Vale has inaugurated its new dry pilot plant for processing iron ore in Minas Gerais, Brazil, as it continues to reduce its use of water in ore and waste processing.
The Brazilian technology, known as FDMS (Fines Dry Magnetic Separation), is unique and has been developed by New Steel – a company Vale acquired in late 2018.
The pilot plant, which cost $3 million, is the first step towards the construction of an industrial plant that will have a production capacity of 1.5 Mt/y. The investment in this project is near $100 million, with the commercial plant start-up scheduled for 2022, as the company announced back in February.
Vale estimates that, in 2024, 1% of all the company’s production will use this technology, whose patent is already recognised in 59 countries.
President of New Steel, Ivan Montenegro, said: “NS-03 is a semi-industrial plant to carry out tests on a pilot scale with different types of ore, allowing the definition of operational parameters for commercial-scale projects.”
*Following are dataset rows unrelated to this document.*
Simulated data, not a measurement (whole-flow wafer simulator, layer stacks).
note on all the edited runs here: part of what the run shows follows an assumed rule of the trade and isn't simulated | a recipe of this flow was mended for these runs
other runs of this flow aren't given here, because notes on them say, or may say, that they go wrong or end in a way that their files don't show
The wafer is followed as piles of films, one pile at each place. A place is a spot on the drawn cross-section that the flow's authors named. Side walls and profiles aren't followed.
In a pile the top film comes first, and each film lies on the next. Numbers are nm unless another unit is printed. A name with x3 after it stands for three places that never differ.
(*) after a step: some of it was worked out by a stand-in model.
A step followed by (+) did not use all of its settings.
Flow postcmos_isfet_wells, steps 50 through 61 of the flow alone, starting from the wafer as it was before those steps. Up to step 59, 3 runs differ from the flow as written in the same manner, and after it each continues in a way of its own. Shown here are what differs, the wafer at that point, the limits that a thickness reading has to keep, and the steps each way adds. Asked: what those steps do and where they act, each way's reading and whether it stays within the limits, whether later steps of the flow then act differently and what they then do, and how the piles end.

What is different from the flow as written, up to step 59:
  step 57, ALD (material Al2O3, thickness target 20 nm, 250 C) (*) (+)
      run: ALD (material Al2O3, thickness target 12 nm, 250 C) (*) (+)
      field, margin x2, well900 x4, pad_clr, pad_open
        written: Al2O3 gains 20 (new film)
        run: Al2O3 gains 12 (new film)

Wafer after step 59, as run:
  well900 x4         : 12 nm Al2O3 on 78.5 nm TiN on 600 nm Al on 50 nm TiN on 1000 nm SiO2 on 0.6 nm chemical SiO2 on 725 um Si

Installed at Vale’s Ferrous Technology Center, in Nova Lima, the pilot plant is the second to start operating. Between 2015 and 2017, a unit operated at the Fábrica mine, also in Minas Gerais. The results allowed Vale to see the potential of the FDMS technology, it said, ultimately leading to Vale taking over New Steel.
The new pilot unit will be able to concentrate 30 t/h of ore using dry magnetic separation technology equipped with rare earth magnets.
Vale’s Executive Director of Ferrous, Marcello Spinelli, said New Steel puts the company at the “forefront” of investments in ore processing technology.
“We will continue to seek solutions that increase the safety of our operations,” he added.
With New Steel and its dry process technology, Vale estimates that, in 2024, 70% of production will come from dry or natural moisture processing, without adding water to the process and without using tailings dams. Today, the company produces 60% of iron ore using natural moisture processing.
By 2024, from the production using wet processing (30%), 16% will have filtered and dry-stacked tailings, with only 14% continuing to use the conventional method with wet concentration and tailings disposal in dams or deactivated extraction sites.
This transition will see Vale invest $1.8 billion in filtering and dry stacking in the coming years. The first units to use the technique will be Vargem Grande complex (in Nova Lima), Pico mine (in Itabirito), Cauê and Conceição mines (in Itabira), and Brucutu mine (in São Gonçalo do Rio Abaixo).
New Steel’s technology can deliver a concentrate with iron content up to 68% Fe from poor ore with content up to 40% Fe, depending on its chemical and mineralogical composition, according to Vale. Currently, this concentrate is produced by flotation, which uses water. In flotation, the tailings are usually disposed of in dams, but, with the dry concentration technology developed by New Steel, the tailings will be stacked.
Vale is studying methods to use these filtered cakes as raw materials for the civil construction industry, in addition to other initiatives, such as co-products.